There are no firearms ‘accidents’

Today is Friday the 13th. I’ll admit to being a little superstitious earlier in my life, but I eventually figured out that rubbing a rabbit’s foot charm, wearing lucky (and usually unwashed) underwear week after week or eating the same meal before that week’s game really didn’t affect the outcome, but my efforts during the game did!

So all you folks avoiding walking under ladders or refusing to hold a mirror today are off the hook, unless you choose to put yourself there to begin with.

Over the last month or so, I’ve mentioned the Alaska Department of Fish and Game’s Hunter Education Program several times. In order to legally participate in many of the different hunts available statewide, you need one or more of the three different course certifications offered in this program. However, there is one major reason besides being legal why you might consider taking a course — you might learn something that will save your life.

Earlier this week, I read an account of how an 11-year-old boy in western Alaska was killed while hunting with a 9-year-old girl for snowshoe hares and ptarmigan for his mother for Mother’s Day. The two kids were family members and were hunting about three-quarters of a mile north of the village of St. Mary’s.

According to the account, the boy spotted a hare they could shoot and as the girl was handling a shotgun, she fell and the gun discharged. The shot struck the boy.
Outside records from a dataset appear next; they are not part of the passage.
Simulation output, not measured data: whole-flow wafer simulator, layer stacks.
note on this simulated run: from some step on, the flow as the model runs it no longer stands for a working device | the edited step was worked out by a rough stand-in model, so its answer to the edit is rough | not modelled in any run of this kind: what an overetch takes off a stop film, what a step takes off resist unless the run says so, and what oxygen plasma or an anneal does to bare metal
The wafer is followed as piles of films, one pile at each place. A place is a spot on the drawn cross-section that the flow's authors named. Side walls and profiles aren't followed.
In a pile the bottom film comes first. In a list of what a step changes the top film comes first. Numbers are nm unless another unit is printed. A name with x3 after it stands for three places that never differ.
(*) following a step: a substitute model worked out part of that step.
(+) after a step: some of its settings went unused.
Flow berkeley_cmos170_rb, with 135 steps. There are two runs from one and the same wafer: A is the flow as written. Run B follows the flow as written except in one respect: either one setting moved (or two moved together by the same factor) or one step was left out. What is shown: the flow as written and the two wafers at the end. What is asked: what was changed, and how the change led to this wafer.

The girl tried to give the boy first aid and then ran back to the village for help. Troopers were notified that evening of the incident. According to a trooper spokesperson, foul play is not suspected and family members had been notified. An autopsy was being done as part of the investigation.

Alaska law requires a child under the age of 16 to have a parent or guardian’s permission to possess a firearm. The trooper spokesperson stated in the account that rural Alaskan children commonly hunt without adult supervision and that, in this case, the boy actually was an experienced hunter for his age group.

No doubt, this was a horrible tragedy for that mother and the entire family and the village of St. Mary’s. But was it truly a “hunting accident” as was reported on the television news? I don’t think so. Here’s why.

According to the trooper spokesperson, the shotgun was “a heavy gun,” at least for the 9-year-old girl, to be handling. The girl was standing on some tussocks and apparently lost her balance as she was positioning herself for the shot. The muzzle of the shotgun was pointed at the boy as the gun discharged. The outcome, given those circumstances, is unfortunately all too predictable.

I’ve been involved in the hunter education program for about 20 years and am certified to teach all three of the course topics offered. The two courses dealing with firearms repeatedly stress four safe-handling firearms rules: treat every firearm as if it is loaded, keep your finger off the trigger until you are ready to fire, never point the muzzle of the gun at anything you are not willing to destroy, and be sure of your target and what is around and beyond it.

At least two, and perhaps three, of these rules were not followed in this particular situation and a child died.

I have heard from the program coordinators that most of the rural villages in Alaska aren’t too interested in hunter education as the program exists, but are almost desperate for a safe gun handling course that can be taught to their children. A typical one-day course spends a few hours on safe gun handling, but also involves hunter ethics, hunter responsibility and wildlife management concerns. The often subsistence-based villagers are not generally interested in those parts of the course.

Certified instructors are scarce in rural Alaska and travel to bring an instructor out to a village to teach a course is costly and the logistics are a major hurdle. As a result, hunter education classes in rural villages happen once in a blue moon. Online courses exist and offset some of the stated problems a hands-on course has, but the firearms safety portion is still just a chapter in a book. If kids don’t learn proper firearms safety at home or from a neighbor, they tend to handle their hunting firearms in an unsafe manner and “accidents” occur on a regular basis. Just follow news reports over time to confirm this.

That little girl will live with this tragedy for the rest of her life and I have sympathy for her. However, she was negligent in the way she handled the firearm, probably because nobody had ever shown her some of the proper and safe ways to handle that gun. If you strictly follow the four rules cited before, you will never be involved in an injury or death related to a so-called firearms accident. You may experience an accidental discharge with your firearm, but if the muzzle is always pointed in a safe direction, no damage other than to your pride will occur.

I’ve personally experienced two accidental firearms discharges, both of which related to the gun malfunctioning. I was present when my father also had an accidental discharge when his thumb slipped off the hammer of a lever-action rifle he was uncocking. None of these incidents resulted in injury because the muzzle was pointed in a safe direction.

There are no such things as firearms accidents if the proper safety rules are strictly followed. In my 20 years of teaching hunter education, I have challenged every class to describe a firearms accident scenario where all of the firearms safety rules are followed. Nobody has come up with one yet.